To the extent that the players agree to play a particular game in a particular setting, they are tacitly building toward certain themes.I guess I'm wondering what would happen if people focused on them from the start.
No, because that's not what I'm looking for from playing a roleplaying game. What I enjoy about roleplaying games is what makes them different from storytelling media like books or movies.Have you tried the other way?
Isn't that true with all aspects of the game though? As a DM I can set up an adventure, but ultimately it's up to the players if they want to partake.
I guess I' missing why if say the DM sets up the plot, Takhasis is trying to take over the world, and the players buy in with characters built around that adventure path, the DM can't also set up some themes that the players can also draw on?
Two things:
1) If the players decide to not go on a particular adventure, I have to improvise a single session's worth of material to cover the gap until I can find out where they really want to go, and prepare for that, specifically. If the players bomb out on an entire theme, that impacts all my future work.
Basically, for both the GM and the player, a campaign theme is a larger commitment than a single adventure.
When you are pitching a long-term plot, the themes are usually implied anyway, because long-term plot usually indicates genre, and genre typically implies themes.

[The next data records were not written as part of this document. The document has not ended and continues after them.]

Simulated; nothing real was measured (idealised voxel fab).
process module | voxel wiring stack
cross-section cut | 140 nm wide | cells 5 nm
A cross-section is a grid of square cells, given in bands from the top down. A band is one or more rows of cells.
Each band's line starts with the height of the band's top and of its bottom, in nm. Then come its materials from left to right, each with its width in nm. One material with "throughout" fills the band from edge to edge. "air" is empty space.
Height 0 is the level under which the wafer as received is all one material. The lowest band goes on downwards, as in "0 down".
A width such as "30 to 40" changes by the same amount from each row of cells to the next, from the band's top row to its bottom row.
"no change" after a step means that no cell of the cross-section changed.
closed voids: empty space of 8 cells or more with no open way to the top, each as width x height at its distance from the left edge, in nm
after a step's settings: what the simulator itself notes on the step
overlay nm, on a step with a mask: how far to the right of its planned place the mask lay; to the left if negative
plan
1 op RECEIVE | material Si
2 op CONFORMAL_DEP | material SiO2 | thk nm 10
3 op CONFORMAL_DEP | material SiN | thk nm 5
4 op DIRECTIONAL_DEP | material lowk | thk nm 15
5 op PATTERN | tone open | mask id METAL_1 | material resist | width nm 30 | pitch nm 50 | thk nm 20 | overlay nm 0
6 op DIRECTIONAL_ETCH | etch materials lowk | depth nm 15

Which, I think, just goes to suggest that if you want to run a particular theme, find a genre that does that theme well, and pitch that to the players. It would probably be more intuitive to most players, and avoid having to go into a discussion of what you mean by including "literary themes" in the game, and what that implies for play.
I've just found when GMs try to control things like the pacing, try to frame things like a story, my character tends to become less important. I feel like I am there as a prop in the GMs story. By all means borrow cool elements from stories. You can take tropes, flavor, etc without railroading. I would just prefer the story emerge naturally during play.
What are your thoughts overall on the idea of story in gaming?
My examples aren't necessarily any good. What I see is that as a GM, I might manipulate things so it makes more sense or keeps the fun up. And that's different than manipulating things to achieve some sort of narrative objective of the GM's.